This section covers how testing was conducted to evaluate the performance of each Neural Network. Before training, 20 randomly selected audio files from each language’s training directory (eg: 20 for French, etc...) were removed. These files are used as sample data to evaluate the Neural Network. Testing was performed every time when there was a change to the Neural Network, whether it was a change of training data and/or change of Neural Network architecture. Multiple attempts were necessary to try out different Neural Network architectures such as: HMM (Hidden Markov Model) and SVM (Support Vector Machines). Table 1 shows a list of all attempts that were conducted using the two architectures with three different data sets. The SVM model was only used once since after testing the two models with the same training data sets, HMM performed relatively better as it is a more suited model for timevarying spectral vector such as speech.

A. Testing

When testing the Neural Networks, for the first seven test cases, 20 randomly selected audio files were removed from each language’s training directory. These files are used as sample data to evaluate the Neural Network. Another testing phase using our own voice is then performed for comparison using 10 preset sentences for the same seven test cases. The evaluation is measured by the accuracy of the Neural Network: the percentage of certitude for the classification of a sample speech file. The 10 preset sentences are inputted via the Recorder that was implemented alongside the Neural Network.

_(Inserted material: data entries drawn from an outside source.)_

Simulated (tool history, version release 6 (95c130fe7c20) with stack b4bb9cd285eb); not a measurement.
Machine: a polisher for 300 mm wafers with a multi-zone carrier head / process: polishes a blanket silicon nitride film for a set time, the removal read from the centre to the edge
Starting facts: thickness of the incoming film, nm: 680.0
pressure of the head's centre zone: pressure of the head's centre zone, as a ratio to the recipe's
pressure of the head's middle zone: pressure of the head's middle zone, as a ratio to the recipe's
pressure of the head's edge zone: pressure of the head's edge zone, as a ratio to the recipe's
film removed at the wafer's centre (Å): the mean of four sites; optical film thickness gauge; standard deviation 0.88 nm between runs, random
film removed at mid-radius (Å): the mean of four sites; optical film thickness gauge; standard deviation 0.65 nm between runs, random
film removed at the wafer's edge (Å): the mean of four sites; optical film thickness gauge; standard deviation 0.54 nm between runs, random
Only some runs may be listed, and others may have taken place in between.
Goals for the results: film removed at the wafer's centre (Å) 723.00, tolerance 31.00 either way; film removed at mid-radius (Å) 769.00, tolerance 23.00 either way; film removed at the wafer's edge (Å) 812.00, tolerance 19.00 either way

Table 1. Neural Network Architectures

ID	Model	Dataset	Classified Language
1	HMM	Shtooka	French, English
2	SVM	Shtooka	French, English
3	HMM	Shtooka	French, English, Spanish, German
4	HMM	VoxForge	French, English
5	HMM	VoxForge	French, English, Spanish, German
6	HMM	Youtube	French, English
7	HMM	Youtube	French, English, Spanish, German
8	HMM	VoxForge –	French, English, Spanish, German

Based on the performances shown after these initial tests, the test data was increased to reflect the effectiveness of the Neural Network, test case #8. The details of this test will be discussed in the 4.2 Results section the paper. Neither of the speech recognition or translation had to be tested as they were entirely implemented by Google and work as intended. The only kind of errors encountered with them were that when the language classification failed and it tried to recognize speech in the wrong language. For example if ”Hi, how are you?” is given as input and the Neural Network would classify the language as French, it would attempt to apply the French setting for speech recognition which usually gives something completely different.

B. Results

C. Interpretation

The first two attempts used the same training data set, but first attempt used a Hidden Markov Model and the second attempt used the SVM model. We can see from Table II that the Hidden Markov Model performed much better than the Support Vector Machine. The SVM model was dropped and HMM was accepted as the Neural Network of choice for Automatic Language Identification for later tests.

Since the first two attempts were not very accurate, lack of class types were believed to be the reason. Adding more languages to classify would help the problem. But the results of third attempt shows that it wasn’t the case. The real reason was that the Neural Network was trained to recognize the speaker, the voice used for recording resembled the voice used in the English data set, explaining why for most attempts it classified the recording as English hence the low accuracy scores.

The sixth and seventh attempts using HMMs and the data gathered from the YouTube script didn’t yield very good results and there are multiple explanations for that: first, the data was collected from two different news channels for each languages meaning that there isn’t that much diversity, it will always be the same people talking with the same voices and accents. Another is that the recordings are very long so instead of having many short speech files to train the network, it was trained for the entirety of the speech file that can sometimes be more than 15 minutes. Another reason is the fact that some of these videos included moments without speech or moments with other sounds, which will be attributed to the target language when trained.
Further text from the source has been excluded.